Nanticoke teen reflects on heritage ahead of Powwow

Being Native American is a way of life for Cheyenne Wright.

It is deep pride in the heritage passed from generation to generation, keeping traditions and honoring the Great Spirit.

“God gave us this earth, and we need to cherish it and everything in it. If you see a bug run across your foot, don’t kill it, because we all have value,” she said.

Wise words from a 17-year-old, but Wright, who will perform traditional dances at the Nanticoke Indian Tribe’s 42nd Annual Powwow this weekend, is proud to be Nanticoke and Lenape Indian.

“Being Native American means you should keep your head high. You should keep your culture alive and just look at people as one and not be racist. My parents have told me it’s an honor to be Indian because there are not enough of us left, so it’s important to keep our culture alive,” she said.

Her brother is a drummer and her sister performs Fancy Dancing at powwows.

Wright is engaged in both Fancy and Traditional dancing, and started learning traditional dances “before I could walk,” she said.

“I was under a year old when my family was carrying me to powwows. I learned dances when I started walking — Traditional, then Jingle Dancing,” she said.

Her older sister, Cory Ridgeway, and aunt, Adrienne Harmon, taught her.

“We do performances, so when I was learning they would give me hints on what to do, when to spin, when to do certain things, but now I’m to the point where when we have certain dance practice, they will give me one of the kids who are learning to dance and I’ll teach them how to dance,” she said.

“There are certain things to remember. When you’re doing Traditional, I remember to always have great posture, stay on beat and do what I’m supposed to. For Fancy Dancing, I watch other people’s footsteps and try to do those. For the most part, it isn’t hard to learn,” she said.

Regalia is worn while dancing, or outfits — not costumes, as many people mistakenly call them.

“A costume is something you wear on Halloween,” Wright emphasized.

Both she and her sister make regalia.

“I sew a lot. I’ve made a bunch of regalia for other people. This year I’ve made five regalia — four for women and one for my nephew,” she said.

“As teenagers, we meet to keep our traditions alive. We have NDN Stix, our youth group. We all come together. We sit in a circle. We start by saying, ‘Peace,’ and then we say what we’re happy about and what we’re sad about, and at the end, we say, ‘Creator, please hear our prayers.’

“We normally go over Indian words of the week, so we learn what the words mean. We’ve learned what a sacred circle is. We’ve learned some songs. My aunt will teach us what a word means. We’ll repeat it, then we’ll come back the next week and have to say what it means, and we practice,” she said.
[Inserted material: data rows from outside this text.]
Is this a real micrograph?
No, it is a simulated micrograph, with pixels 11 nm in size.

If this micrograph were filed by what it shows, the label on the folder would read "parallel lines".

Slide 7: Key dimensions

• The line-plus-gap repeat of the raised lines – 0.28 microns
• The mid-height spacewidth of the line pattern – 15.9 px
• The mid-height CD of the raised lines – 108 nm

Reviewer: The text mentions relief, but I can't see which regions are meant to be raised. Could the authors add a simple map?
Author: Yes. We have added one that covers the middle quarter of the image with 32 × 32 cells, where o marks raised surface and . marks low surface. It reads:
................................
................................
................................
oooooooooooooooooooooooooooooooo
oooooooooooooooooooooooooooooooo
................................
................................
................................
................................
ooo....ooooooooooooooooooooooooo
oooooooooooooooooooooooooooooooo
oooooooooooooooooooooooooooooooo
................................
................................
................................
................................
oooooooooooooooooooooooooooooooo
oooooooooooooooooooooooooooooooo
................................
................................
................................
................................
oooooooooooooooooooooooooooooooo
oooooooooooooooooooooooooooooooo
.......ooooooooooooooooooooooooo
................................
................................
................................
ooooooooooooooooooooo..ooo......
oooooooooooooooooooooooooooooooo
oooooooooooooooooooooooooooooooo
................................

When she is a mother someday, Wright said, she will raise her children to respect their Native American tradition.

“They will be involved. Whether they dance or not will be completely on them, because I don’t feel it’s right to force your children to do something they don’t want to do. But this will be part of their heritage,” she said.

A bit of an admitted introvert who said she prefers a good book to being in a crowd, Wright has friends who are not Native American and said she is pleased “a lot of people see it as cool,” but she’s quick to correct misperceptions.

“Sometimes you hear that Indians lived in teepees. I tell them, ‘We never lived in teepees. We used them, but we lived in wigwams,’” she said.

A teepee is a temporary shelter, but wigwams were used as more permanent dwellings.

Once, Wight had a disagreement with a teacher who warned students who were talking in class to “break up the powwow.”

She asked him about his choice of words and if that was his conception of a powwow.

“He said, ‘There is so much noise going on.’ He kept telling me I was wrong,” she said.

In another class, students were shown a video that Wright said depicted Native Americans as “people jumping around.”

“I was like, ‘That’s not what we do,” she said, denouncing it as bigoted.

“I asked if I could leave the room or if the teacher could turn off the video. … I got up. I walked down to the principal’s office, and I told the principal what happened. The Board of Education didn’t do anything. It was a racist video.

“It makes me a little angry that it’s 2019 and we still have a bunch of racism.”